Millions who survived Myanmar’s strongest cyclone are now struggling to rebuild their lives after the government cut off access to affected areas, including for aid groups.
The move has “turned an extreme weather event into a man-made catastrophe,” Human Rights Watch has said.
Cyclone Mocha hit on 14 May, wreaking havoc and killing hundreds.
The BBC spoke to families who are reeling from dwindling aid a month after their homes were destroyed.
There isn’t enough water or food, and finding either has been much harder with the monsoon under way, says Aye Kyawt Phyu, who lives in Sittwe, the capital of Rakhine state, which was ravaged by the storm. “It’s raining all week. We are struggling every day. The children are studying in a school with no roof.”
‘When the storm hit, all the houses collapsed. There is nowhere to stay,” said San San Htay, who also lives in Sittwe. “When it rains now, I am sitting in the rain. I can’t even sleep.”

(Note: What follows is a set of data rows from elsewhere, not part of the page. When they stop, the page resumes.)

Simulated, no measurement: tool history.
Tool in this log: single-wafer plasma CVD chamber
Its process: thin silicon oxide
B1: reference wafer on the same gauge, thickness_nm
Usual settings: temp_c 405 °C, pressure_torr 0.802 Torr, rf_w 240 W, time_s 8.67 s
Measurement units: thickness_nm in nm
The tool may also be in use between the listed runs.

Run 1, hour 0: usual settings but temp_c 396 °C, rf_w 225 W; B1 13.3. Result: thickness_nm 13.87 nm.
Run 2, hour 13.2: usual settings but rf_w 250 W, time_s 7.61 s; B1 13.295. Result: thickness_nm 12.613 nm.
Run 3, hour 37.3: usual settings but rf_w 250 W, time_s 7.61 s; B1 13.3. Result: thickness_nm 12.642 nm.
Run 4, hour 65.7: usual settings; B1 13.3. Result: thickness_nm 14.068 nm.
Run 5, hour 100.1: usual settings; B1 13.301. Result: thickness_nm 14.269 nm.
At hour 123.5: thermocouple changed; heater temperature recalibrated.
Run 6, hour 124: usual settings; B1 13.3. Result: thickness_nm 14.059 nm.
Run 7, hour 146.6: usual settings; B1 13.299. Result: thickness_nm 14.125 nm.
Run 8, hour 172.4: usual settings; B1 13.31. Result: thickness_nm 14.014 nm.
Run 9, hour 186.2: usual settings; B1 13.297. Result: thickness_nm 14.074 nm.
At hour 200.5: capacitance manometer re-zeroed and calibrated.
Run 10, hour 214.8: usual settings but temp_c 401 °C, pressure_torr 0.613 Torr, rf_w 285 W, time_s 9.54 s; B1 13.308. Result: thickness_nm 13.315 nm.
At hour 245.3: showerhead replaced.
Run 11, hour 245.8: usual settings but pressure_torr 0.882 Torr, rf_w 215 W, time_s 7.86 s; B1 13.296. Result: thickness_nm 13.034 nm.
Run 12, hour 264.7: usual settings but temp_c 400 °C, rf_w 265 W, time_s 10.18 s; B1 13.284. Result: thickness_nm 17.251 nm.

Only a fraction of damaged homes have been repaired, the UN’s humanitarian office said. The junta says the cyclone killed 145 people, but the clandestine National Unity Government estimates that the toll was closer to 500. The Arakan Army, an ethnic insurgent group in Rakhine, said that the storm destroyed more than 2,000 villages and 280,000 homes in the state.
Of the 5.4 million people in Myanmar who were in Cyclone Mocha’s path, nearly 3.2 million are considered “most vulnerable” according to the UN. Rakhine, where Aye Kyawt Phyu and San San Htay live, is one of the country’s poorest states. Some 78% of its population lived below the poverty line as of 2019, according to the World Bank’s last estimate.
“We want Myanmar’s government to allow aid from outside,” says Aye Kyawt Phyu. In the immediate weeks after the storm, she says they received some rice, clean water and oil from outside.
Aid kept trickling in until 8 June, when Myanmar’s army rulers, or junta as they are known, banned transportation for aid groups operating in the area, making it impossible for them to deliver aid.
Officials never explained why they did this. But a Rakhine government spokesman told local media that they wanted to manage the distribution of aid, which he claimed had not been administered fairly.
“NGOs are only interested in helping the Muslim community,” he was quoted as saying. This is a reference to the Muslim Rohingya community, the majority of whom live in Rakhine.
Successive governments in Myanmar, a predominantly Buddhist country, have denied the Rohingya citizenship and see them as unauthorised immigrants from neighbouring Bangladesh. The UN estimates that more than half a million of them still live in northern Rakhine, although many have fled the country because of persecution.
The spokesman alleged that, “Even though these international groups say they are donating to Mocha [victims], frankly speaking, the Rakhine community does not receive it.”
Aid groups have not responded to the allegation, but told the BBC that the Rohingya’s ethnicity could have played a role in the decision.
“It is certainly our experience that the Myanmar military puts significant barriers… [on our efforts] to help Rohingya and have actively diminished the human rights of the communities,” said Claire Gibbons from Partners Relief & Development, a non-profit group that works in Myanmar.
Rohingyas in Rakhine say life in the aftermath of the cyclone has been extremely difficult. There has also been a decades-long conflict between the Buddhist-majority Rakhine ethnic group and the Rohingya.
“All our houses were destroyed, and some people are living in tents near the sea while others are in their damaged houses,” said Khadija, who wished to use a pseudonym. She lives in a coastal village called Dapaing.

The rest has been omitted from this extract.